13 flights diverted as airport guiding system breaks down | Global News

13 flights diverted as airport guiding system breaks down

Thirteen flights were diverted Tuesday from the Ninoy Aquino International Airport to Clark International Airport in Pampanga after a navigation system which aids pilots in finding the airport, broke down.

The VHF Omnidirectional Range (VOR) Navigation System located at the south wing of the NAIA terminal 2 stopped working around 11:15 a.m. and it took about an hour or until 12: 10 p.m. to get it running again, according to Connie Bunag, head of the Manila International Airport Authority’s media affairs office.

“It had a short circuit,” she said without going into detail on how the equipment which directs air traffic and aids aircrafts in landing, broke down.


The VOR, which includes and instrument landing system, transmits signals to the pilot, helping the aircraft navigate and land safely. This is especially important at night or when there is poor visibility.


The affected NAIA-bound flights included four international flights (coming from South Korea, Thailand, and China) and nine domestic flights.

Two of these flights were Philippine Airlines planes—PR 142 from Iloilo and PR 467 from Incheon, South Korea. PAL said the planes were able to return to Manila at 1:29 p.m. and 1:17 p.m., respectively.

Cebu Pacific also confirmed that several of their flights were affected but declined to give details.

These flights were diverted to the Clark International Airport in Pampanga for their safe landings, Bunag said.

Operations at the NAIA were back to normal at about 1 p.m. after the navigational aid was fixed by the personnel of the Civil Aviation Authority of the Philippines, the agency in charge of the operation and maintenance of the system.

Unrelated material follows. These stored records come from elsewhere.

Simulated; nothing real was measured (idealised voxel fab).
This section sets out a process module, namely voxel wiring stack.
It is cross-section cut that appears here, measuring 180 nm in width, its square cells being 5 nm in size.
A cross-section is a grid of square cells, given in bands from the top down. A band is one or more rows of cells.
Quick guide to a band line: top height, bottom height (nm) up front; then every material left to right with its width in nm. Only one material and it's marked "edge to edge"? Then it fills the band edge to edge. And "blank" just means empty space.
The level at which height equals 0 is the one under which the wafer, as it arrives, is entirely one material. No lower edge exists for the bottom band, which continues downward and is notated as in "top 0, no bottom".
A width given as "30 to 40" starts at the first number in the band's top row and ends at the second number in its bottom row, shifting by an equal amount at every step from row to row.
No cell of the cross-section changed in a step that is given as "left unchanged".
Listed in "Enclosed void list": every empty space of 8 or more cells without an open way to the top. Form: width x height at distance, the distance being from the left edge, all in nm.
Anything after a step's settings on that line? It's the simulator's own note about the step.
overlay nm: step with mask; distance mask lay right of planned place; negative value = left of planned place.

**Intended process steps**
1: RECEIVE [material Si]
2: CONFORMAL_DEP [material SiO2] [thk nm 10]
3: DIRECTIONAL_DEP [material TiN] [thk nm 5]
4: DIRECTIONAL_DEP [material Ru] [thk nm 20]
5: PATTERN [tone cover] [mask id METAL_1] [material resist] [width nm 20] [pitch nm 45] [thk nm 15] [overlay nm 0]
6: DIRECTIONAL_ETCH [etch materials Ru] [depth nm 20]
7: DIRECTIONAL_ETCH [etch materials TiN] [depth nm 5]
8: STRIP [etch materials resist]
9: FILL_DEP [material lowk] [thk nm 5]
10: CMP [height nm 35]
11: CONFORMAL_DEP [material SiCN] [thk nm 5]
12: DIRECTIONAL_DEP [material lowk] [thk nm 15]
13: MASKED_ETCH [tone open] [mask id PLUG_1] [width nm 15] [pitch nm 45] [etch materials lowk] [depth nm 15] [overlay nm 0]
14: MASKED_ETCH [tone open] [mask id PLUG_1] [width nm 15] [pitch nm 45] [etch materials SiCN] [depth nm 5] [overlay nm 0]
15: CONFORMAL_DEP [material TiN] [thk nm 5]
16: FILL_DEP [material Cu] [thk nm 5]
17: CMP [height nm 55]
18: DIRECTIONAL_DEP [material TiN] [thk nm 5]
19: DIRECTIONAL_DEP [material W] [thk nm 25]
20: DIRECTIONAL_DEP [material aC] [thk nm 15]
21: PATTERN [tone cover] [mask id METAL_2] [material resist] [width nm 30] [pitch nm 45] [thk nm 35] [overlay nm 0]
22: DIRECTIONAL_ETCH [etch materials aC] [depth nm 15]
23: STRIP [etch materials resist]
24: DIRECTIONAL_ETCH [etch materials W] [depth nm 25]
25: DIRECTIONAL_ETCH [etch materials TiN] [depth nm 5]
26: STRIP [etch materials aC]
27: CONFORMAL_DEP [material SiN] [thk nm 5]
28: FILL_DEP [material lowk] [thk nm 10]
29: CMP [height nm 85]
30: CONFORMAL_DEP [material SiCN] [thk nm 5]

In 2010, the NAIA equipment had also experienced similar trouble which at that time prompted authorities to cancel and divert flights. Naia’s management was compelled at the time to borrow equipment from Subic International Airport until the defective parts of the VOR were replaced.


The CAAP officials then said that the 16-year-old equipment was due for replacement.

The government had said it aimed to replace the VOR with a new Communications, Navigation, Surveillance and Air Traffic Management (CNS-ATM) system that would use satellite information instead of land-based radars to guide planes to their destinations.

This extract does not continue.